London’s new mayor, Sadiq Khan, moved on Monday to ban such ads — which critics call “fat-shaming’’ — from London’s public transportation system starting in July, saying the messages encourage unhealthy body images for young women.

“As the father of two teenage girls, I am extremely concerned about this kind of advertising, which can demean people, particularly women, and make them ashamed of their bodies,’’ Khan said in announcing the ban on Monday.

“Nobody should feel pressurized, while they travel on the Tube or bus, into unrealistic expectations surrounding their bodies.’’

The move is the latest effort by the authorities in Europe and elsewhere to address concerns about unrealistic or unhealthy body images in advertising, and the effect impossibly thin models can have on the self-esteem and health of consumers.

France, Israel, Italy, and Spain have enacted policies aimed at preventing models with stick-thin bodies from working in the industry.

The mayor, who said he wanted to send a “clear message’’ to the advertising industry, said the new guidelines would apply to any form of transit run by Transport for London that could create body-confidence issues.

An estimated 12,000 ads appear annually on London’s transport network, and Khan was following through on a campaign pledge in imposing restrictions on them.

Transport for London said in a statement that it would not allow ads that “could reasonably be seen as likely to cause pressure to conform to an unrealistic or unhealthy body shape, or as likely to create body-confidence issues, particularly among young people.’’

Graeme Craig, the agency’s commercial development director, said the new rules were necessary because transit passengers were a captive audience.

Unlike ads that appear in other forums, like television, online, and print, he said, passengers on public transportation “cannot simply switch off or turn a page if an advertisement offends or upsets them — and we have a duty to ensure the copy we carry reflects that unique environment.’’

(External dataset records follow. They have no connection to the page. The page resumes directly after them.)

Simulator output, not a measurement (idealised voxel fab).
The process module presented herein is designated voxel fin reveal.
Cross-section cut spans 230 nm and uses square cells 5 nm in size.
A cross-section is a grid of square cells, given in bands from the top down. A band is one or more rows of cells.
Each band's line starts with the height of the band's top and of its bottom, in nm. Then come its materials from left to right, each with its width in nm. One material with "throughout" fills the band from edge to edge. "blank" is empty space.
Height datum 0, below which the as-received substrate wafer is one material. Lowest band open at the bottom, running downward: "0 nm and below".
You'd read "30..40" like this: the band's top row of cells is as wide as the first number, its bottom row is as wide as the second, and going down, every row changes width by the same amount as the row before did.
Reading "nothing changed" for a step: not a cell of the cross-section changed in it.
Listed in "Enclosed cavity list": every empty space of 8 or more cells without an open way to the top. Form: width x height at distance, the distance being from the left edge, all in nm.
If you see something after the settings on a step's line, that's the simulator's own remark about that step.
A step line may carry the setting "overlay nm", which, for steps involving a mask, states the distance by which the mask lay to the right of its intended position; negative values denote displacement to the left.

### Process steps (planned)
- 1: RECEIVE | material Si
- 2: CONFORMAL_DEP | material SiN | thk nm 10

The announcement of the ban inspired mixed reactions, with some saying that Khan, a member of the Labour Party, had performed a public service by fighting the regular portrayal of unrealistic body types.

“A great start for London’s ‘feminist Mayor’’’ Women’s Equality Party wrote on Twitter.

But some critics suggested that Khan, a Muslim, was using the ad ban to clamp down on racy images of women because they were counter to the norms of conservative Islam. Khan’s office declined to comment when asked about that line of criticism.